October Book, Wine and Music Picks

The monthly must-haves.
Colome Malbec


Daniel H. Wilson’s new novel, Robopocalypse, defies traditional categorization, but it can probably best be shelved in the area of philosophical science fiction. Set in the "near future," Robopocalypse concerns a world in which all of our technology spontaneously malfunctions at the same time, uniting together to turn against humans.

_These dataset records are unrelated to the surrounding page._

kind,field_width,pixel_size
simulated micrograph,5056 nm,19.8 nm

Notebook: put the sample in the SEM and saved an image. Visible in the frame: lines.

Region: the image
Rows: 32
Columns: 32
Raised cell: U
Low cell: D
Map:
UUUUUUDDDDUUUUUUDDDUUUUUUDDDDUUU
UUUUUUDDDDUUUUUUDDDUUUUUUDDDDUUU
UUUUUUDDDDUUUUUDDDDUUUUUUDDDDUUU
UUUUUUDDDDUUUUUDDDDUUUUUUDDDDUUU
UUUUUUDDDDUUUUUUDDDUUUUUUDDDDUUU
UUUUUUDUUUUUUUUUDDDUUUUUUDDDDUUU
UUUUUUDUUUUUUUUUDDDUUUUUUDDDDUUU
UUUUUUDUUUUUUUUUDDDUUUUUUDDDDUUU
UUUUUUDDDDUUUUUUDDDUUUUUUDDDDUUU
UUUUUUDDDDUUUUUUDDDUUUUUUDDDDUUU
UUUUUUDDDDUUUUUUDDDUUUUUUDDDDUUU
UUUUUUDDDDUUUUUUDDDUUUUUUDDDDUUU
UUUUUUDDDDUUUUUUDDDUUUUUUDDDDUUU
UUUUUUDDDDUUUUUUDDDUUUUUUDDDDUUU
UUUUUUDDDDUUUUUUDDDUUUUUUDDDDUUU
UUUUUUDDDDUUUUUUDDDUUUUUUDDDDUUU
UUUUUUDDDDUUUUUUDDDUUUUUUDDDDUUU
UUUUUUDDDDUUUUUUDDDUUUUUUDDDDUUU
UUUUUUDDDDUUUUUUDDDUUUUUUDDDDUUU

What happens when our smart cars, power grids and computer networks develop a mind of their own? With a focus on the danger of artificial intelligence, Robopocalypse is a throw-back to some of the best works of Ray Bradbury and Michael Crichton. —Charlie Leonard

THE BOOKCASE, 607 E. Lake St., Wayzata; 952.473.8341

Besides being the owner of the Bookcase in Wayzata, the Twin Cities’ oldest independent bookstore, Charlie Leonard has been at various times a writer, editor and teacher, and is currently the founder and executive director of Blue Water Theatre Company in Plymouth.



From Salta in northern Argentina comes Colomé, an outstanding Malbec owned by the Hess family of California. Colomé is located at very high altitude near the Andes, so despite being near the equator, it isn’t too hot. These vineyards at 7,200–10,200 feet—between 90 and 150 years old—are some of the highest-altitude vineyards in the world. They are farmed using the principles of biodynamics, which eschews the use of conventional pesticides and fertilizers. The result is a delicious wine. This isn’t your average grape-y Malbec, but a dark, elegant wine with hints of blackberry and cherry. It’s great around a fire as the nights get colder. —Ryan Sadowski

THE WINE SHOP, 17521 Minnetonka Blvd., Minnetonka; 952.988.9463

Ryan Sadowski is the owner of The Wine Shop. Sign up for his weekly recommendations by e-mailing wineshopmtka@gmail.com, and read his best seasonal wine pick on this page each month.



Pop music always has been a producer's medium. That’s why Norwegian singer/songwriter/DJ/producer Annie’s 2004 debut, Anniemal, felt much more substantial than a mere radar blip all the way from Scandinavia. The success of Anniemal is that the songs and their spotless production still sound contemporary. It’s a miracle for pop music to last seven years when most Top 40 fare fizzle out in weeks. “Chewing Gum” features Annie’s airy, seductive vocals deliciously comparing casual relationships to the sugary pleasures of bubble gum. But “Heartbeat,” Annie’s best song, features only a few shimmering, underwater synths underlying breathless, sensual lyrics about—what else?—falling in love in the sexy darkness of a club as the perfect song comes on. —Jack Kentala



Barnes & Noble, 13131 Ridgedale Dr., Minnetonka; 952.546.2006

Jack Kentala, a local freelance writer and filmmaker, haunts most Twin Cities indie rock shows. He’s the tall guy blocking your view of the stage. He also recently directed his second feature film, which will hit the festival circuit this year.